I/O ports 118 allow computing device 100 to be logically coupled to other devices including I/O components 120, some of which may be built in. Illustrative components include a microphone, joystick, game pad, satellite dish, scanner, printer, wireless device, keyboard, pen, voice input device, touch input device, touch-screen device, interactive display device, or a mouse. I/O components 120 can also include communication connections 121 that can facilitate communicatively connecting the computing device 100 to remote devices such as, for example, other computing devices, servers, routers, and the like.
In accordance with some embodiments, a technique or mechanism of automatically generating training data for training a query-intent classifier includes receiving a data structure that correlates queries to URLs that are identified by the queries, and producing training data based on the data structure for training the query-intent classifier. A query-intent classifier is a classifier used to assign queries to classes that represent whether or not corresponding queries are associated with particular intents of users to search for information from particular domains (e.g., intent to perform a search for the definition of a word, intent to perform a search for a particular product, intent to search for music, intent to search for movies, etc.). Such classes are referred to as “query-intent classes.” A “domain” (or alternatively, a “query-intent domain”) refers to a particular category of information that a user wishes to perform search in.
In contrast, as used herein, “URL domain” and “URL subdomain” refer to an Internet domain and subdomain, respectively, which is generally defined by a portion of a URL. It should be understood that URL domains and URL subdomains may also be characterized, in some cases, as subdomains of a query-intent domain or even domains, if the query-intent is specific to a particular URL domain such as for example, a popular retail website domain.

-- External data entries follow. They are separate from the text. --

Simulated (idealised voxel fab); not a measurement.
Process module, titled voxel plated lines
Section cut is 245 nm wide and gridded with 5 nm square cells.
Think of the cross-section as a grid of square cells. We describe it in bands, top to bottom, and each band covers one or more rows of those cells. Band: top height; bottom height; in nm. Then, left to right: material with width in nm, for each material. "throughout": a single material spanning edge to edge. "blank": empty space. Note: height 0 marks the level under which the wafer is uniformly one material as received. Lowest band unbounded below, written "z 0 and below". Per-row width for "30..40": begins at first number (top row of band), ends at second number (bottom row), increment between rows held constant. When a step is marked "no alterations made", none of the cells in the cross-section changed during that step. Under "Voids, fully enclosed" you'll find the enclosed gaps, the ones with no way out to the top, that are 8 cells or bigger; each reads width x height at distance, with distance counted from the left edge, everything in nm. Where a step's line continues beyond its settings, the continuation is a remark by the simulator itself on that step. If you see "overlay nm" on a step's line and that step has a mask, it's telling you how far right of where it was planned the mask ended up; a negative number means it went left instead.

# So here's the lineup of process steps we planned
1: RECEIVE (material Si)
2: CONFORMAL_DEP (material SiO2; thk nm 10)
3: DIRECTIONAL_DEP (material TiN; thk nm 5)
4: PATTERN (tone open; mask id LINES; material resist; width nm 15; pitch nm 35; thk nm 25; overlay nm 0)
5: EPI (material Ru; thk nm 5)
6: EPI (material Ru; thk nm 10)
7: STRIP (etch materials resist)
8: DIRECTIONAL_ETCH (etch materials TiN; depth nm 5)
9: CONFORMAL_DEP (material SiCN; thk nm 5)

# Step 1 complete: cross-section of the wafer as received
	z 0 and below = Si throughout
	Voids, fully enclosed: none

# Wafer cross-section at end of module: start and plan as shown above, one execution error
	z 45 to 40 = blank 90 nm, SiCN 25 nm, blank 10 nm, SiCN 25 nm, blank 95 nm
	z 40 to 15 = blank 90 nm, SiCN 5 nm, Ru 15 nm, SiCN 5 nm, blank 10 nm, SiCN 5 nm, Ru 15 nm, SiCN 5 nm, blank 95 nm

The term “query” refers to any type of request containing one or more search terms that can be submitted to a search engine (or multiple search engines) for identifying search results based on the search term(s) contained in the query. The “items” that are identified by the queries in the data structure are representations of search results produced in response to the queries. For example, the items can be uniform resource locators (URLs) or other information that identify addresses or other identifiers of locations (e.g. websites) that contain the search results (e.g., web pages).
In one embodiment, the data structure that correlates queries to items identified by the queries can be a click graph that correlates queries to URLs based on click-through data. “Click-through data” (or more simply, “click data”) refers to data representing selections made by one or more users in search results identified by one or more queries. A click graph contains links (edges) from nodes representing queries to nodes representing URLs, where each link between a particular query and a particular URL represents at least one occurrence of a user making a selection (a click in a web browser, for example) to navigate to the particular URL from search results identified by the particular query. The click graph may also include some queries and URLs that are not linked, which means that no correlation between such queries and URLs has been identified.
In the ensuing discussion, reference is made to click graphs that contain representations of queries and URLs, with at least some of the queries and URLs correlated (connected by links). However, it is noted that the same or similar techniques can be applied with other types of data structures other than click graphs. In embodiments, the click graph correlating queries to URLs initially includes a large number of queries that have not been labeled (such as by one or more humans) with respect to query intent classes. In some embodiments, the click-graph includes some labeled queries.
Generally, the query intent classes can be binary classes that include a positive class and a negative class with respect to a particular query intent. A query labeled with a “positive class” indicates that the query is positive with respect to the particular query intent, whereas a query labeled with the “negative class” means that the query is negative with respect to the query intent. In addition to queries that are labeled with respect to query intent classes, the click graph initially can also contain a relatively large number of queries that are unlabeled with respect to query intent classes. The unlabeled queries are those queries that have not been assigned to any of the query intent classes.
Turning now to
User device 210 can be any kind of computing device capable of allowing a user to submit a search query to search service 214 and to receive, in response to the search query, a search results page from search service 214. For example, in an embodiment, user device 210 can be a computing device such as computing device 100, as described above with reference to
Search service 214, as well as any or all of the other components 216, 218 illustrated in
In an embodiment, user device 210 is separate and distinct from search service 214 and/or the other components illustrated in
As shown in
In various embodiments, search service 214 can provide a user interface for facilitating a search experience for a user communicating with user device 210. In an embodiment, search service 214 monitors searching activity, and can produce one or more records or logs representing search activity, previous queries submitted, search results obtained, and the like. These services can be leveraged to improve the searching experience in many different ways. As is further illustrated in
As shown in
Search component 220 is configured to receive a submitted query and to use the query to perform a search. In an embodiment, upon discovering query results that satisfy the submitted query, search component 220 returns the query results to user device 210 by way of a graphical interface maintained by search service 214. Query results can include content of any kind such as, for example, a list of documents, files, or other instances of content that satisfy the submitted query. In another embodiment, query results include the actual content that satisfies the submitted query. In still further embodiments, query results include links to content, suggestions for future queries, and the like. In an embodiment, search component 220 communicates a message to user device 210 if the submitted query does not yield any results. The message informs user device 210 that the submitted query did not yield any results.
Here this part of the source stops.